Despite NPR reporting (August 29, 2019), along with other legacy media outlets, that here is no sexual orientation gene, people continue to live as if so-called "gayness" were a real thing. They continue to insist that people "are born this way." Be careful. When you enter the slippery game of identity, you find yourself among phantoms. And now the next generation seeks to alter themselves surgically and chemically all in search of a "truer identity," only to become trapped in this irreversible decision and horror. Does one caught in this snare not hear the ridiculing laughter of demons?

But be sure of this, here on earth there no true identity to be found. After all this time, inductive reasoning should have made this obvious — with so much being sacrificed and no results being obtained. But this would not been surprising to the Cappadocian Father, St. Gregory of Nyssa. He wrote, we are visible images of the Visible Image of the Invisible God. And because God is inscrutable, we are inscrutable.

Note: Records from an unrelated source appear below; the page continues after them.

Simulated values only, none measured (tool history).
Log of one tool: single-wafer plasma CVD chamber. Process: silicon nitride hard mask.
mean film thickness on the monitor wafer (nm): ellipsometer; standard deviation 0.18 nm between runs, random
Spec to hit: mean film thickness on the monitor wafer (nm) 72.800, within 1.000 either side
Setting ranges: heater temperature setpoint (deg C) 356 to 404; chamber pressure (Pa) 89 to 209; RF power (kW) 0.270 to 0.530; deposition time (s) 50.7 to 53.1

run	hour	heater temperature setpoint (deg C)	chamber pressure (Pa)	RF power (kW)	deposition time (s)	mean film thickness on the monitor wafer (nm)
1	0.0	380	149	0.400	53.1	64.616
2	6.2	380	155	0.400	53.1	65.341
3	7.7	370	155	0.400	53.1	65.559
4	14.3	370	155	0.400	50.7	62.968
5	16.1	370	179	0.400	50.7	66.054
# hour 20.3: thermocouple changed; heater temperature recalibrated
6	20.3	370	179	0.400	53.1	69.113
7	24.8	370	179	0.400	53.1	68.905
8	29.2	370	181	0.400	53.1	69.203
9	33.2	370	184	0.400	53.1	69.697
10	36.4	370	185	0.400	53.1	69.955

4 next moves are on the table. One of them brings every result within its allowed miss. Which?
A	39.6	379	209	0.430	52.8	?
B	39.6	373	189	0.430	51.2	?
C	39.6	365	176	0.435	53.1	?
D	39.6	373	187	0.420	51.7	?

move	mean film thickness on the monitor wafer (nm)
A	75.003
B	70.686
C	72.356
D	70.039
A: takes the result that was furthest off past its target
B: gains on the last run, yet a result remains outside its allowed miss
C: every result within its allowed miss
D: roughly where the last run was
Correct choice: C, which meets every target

I say we shall never find stable identity on the earth. But that is not quite true, for our only stable and dependable identity is Jesus Christ .... and Him crucified (1 Cor 2:2). Only in uniting with Him in His Co-suffering love does identity begin and continual spiritual growth. Like the monks in St. Basil's care, we must move beyond self-love and become imitators of Christ until we take no account of our individual selves, until we stop enumerating our illusory "needs," and wake up, noticing only the real needs of those around us — feeding them, clothing them, sheltering them against the cold — and shed tears like those of the Mother of God, bitter tears, fragrant of the Kingdom of Heaven.



In the Name of the Father and of the Son and of the Holy Spirit. Amen.